Principal author Alex H. Barnett, main co-developers Jeremy F. Magland, Ludvig af Klinteberg, Yu-hsuan "Melody" Shih, Andrea Malleo, Libin Lu, and Joakim Andén; see docs/ackn.rst for full list of contributors. ​

This is a lightweight library to compute the three standard types of nonuniform FFT to a specified precision, in one, two, or three dimensions. It is written in C++ with interfaces to C, Fortran, MATLAB/octave, Python, and (in a separate repository) Julia.

Please see the online documentation, or its local PDF equivalent, the user manual. You will also want to see example codes in the directories examples, test, fortran, matlab/test, and python/test. If you cannot compile, or pip install, try our precompiled binaries.

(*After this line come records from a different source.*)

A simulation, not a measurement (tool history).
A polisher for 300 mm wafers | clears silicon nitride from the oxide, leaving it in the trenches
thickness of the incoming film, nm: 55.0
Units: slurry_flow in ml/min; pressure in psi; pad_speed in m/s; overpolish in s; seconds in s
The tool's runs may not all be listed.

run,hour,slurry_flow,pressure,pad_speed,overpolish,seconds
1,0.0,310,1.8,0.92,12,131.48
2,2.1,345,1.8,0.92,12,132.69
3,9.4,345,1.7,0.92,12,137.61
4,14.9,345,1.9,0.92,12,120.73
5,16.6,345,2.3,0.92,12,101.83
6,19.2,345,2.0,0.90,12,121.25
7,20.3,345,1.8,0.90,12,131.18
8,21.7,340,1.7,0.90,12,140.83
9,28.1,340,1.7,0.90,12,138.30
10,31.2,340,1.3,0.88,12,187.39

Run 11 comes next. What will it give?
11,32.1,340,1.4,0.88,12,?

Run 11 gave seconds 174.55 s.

If you prefer to read text files, the source to generate the above documentation is in human-readable (mostly .rst) files as follows:

• docs/install.rst : installation and compilation instructions
• docs/dirs.rst : explanation of directories and files in the package
• docs/math.rst : mathematical definitions
• docs/cex.rst : example usage from C++/C
• docs/c.rst : documentation of C++/C functions
• docs/opts.rst : optional parameters
• docs/error.rst : error codes
• docs/trouble.rst : troubleshooting
• docs/tut.rst and docs/tutorial/* : tutorial application examples
• docs/fortran.rst : usage examples from Fortran, documentation of interface
• docs/matlab.rst and docs/matlabhelp.raw : using the MATLAB/Octave interface
• docs/python.rst and python/*/_interfaces.py : using the Python interface
• docs/julia.rst : using the Julia interface
• docs/devnotes.rst: notes/guide for developers
• docs/related.rst : other recommended NUFFT packages
• docs/users.rst : users of FINUFFT and dependent packages
• docs/ackn.rst : authors and acknowledgments
• docs/refs.rst : journal article references (ours and others)

If you find FINUFFT useful in your work, please cite this repository and our paper:

A parallel non-uniform fast Fourier transform library based on an ``exponential of semicircle'' kernel. A. H. Barnett, J. F. Magland, and L. af Klinteberg. SIAM J. Sci. Comput. 41(5), C479-C504 (2019).